Reputation: 23
I need to split a .bin file into chunks. However, I seem to face a problem when it comes to writing the output in the split/new binary file. The output is inconsistent, I can see the data, but there are shifts and gaps everywhere when comparing the split binary with the bigger original one.
def hash_file(filename: str, blocksize: int = 4096) -> str:
blocksCount = 0
with open(filename, "rb") as f:
while True:
#Read a new chunk from the binary file
full_string = f.read(blocksize)
if not full_string:
break
new_string = ' '.join('{:02x}'.format(b) for b in full_string)
split_string = ''.join(chr(int(i, 16)) for i in new_string.split())
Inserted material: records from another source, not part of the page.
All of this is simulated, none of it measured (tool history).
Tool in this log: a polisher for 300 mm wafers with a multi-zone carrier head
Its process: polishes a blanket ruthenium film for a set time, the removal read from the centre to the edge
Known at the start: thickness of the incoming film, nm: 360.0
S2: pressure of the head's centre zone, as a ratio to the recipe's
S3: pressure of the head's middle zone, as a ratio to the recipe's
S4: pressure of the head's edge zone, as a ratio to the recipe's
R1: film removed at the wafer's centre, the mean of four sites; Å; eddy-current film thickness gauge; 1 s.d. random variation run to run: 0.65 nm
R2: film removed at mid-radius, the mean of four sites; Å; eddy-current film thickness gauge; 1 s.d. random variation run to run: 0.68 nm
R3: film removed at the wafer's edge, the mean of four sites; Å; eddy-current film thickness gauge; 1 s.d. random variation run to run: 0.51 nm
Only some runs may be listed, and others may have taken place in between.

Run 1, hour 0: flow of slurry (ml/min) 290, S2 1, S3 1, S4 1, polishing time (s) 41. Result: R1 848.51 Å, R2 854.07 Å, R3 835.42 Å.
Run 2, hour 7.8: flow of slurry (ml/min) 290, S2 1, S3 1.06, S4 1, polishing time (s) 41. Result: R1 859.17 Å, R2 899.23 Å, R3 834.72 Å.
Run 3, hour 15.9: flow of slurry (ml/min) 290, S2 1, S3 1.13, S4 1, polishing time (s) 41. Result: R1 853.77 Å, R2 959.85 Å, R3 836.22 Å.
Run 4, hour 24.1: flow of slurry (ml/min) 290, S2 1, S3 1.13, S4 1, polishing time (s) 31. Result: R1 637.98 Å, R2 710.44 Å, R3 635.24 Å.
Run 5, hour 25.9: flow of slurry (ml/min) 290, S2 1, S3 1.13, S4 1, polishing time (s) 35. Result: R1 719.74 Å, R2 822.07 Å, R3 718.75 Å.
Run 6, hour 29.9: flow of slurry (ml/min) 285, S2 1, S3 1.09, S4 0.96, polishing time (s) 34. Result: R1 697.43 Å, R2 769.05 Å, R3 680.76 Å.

#Append the split chunk to the new binary file
newf = open("SplitBin.bin","a", encoding="utf-8")
newf.write(split_string)
newf.close()
#Check if the desired number of mem blocks has been reached
blocksCount = blocksCount + 1
if blocksCount == 1:
break
Upvotes: 1
Views: 361
Reputation: 308216
For characters with ordinals between 0 and 0x7f, their UTF-8 representation will be the same as their byte value. But for characters with ordinals between 0x80 and 0xff, UTF-8 will output two bytes neither of which will be the same as the input. That's why you're seeing inconsistencies.
The easiest way to fix it would be to open the output file in binary mode as well. Then you can eliminate all the formatting and splitting, because you can directly write the data you just read:
with open("SplitBin.bin", "ab") as newf:
newf.write(full_string)
Note that reopening the file each time you write to it will be very slow. Better to leave it open until you're done.
Upvotes: 1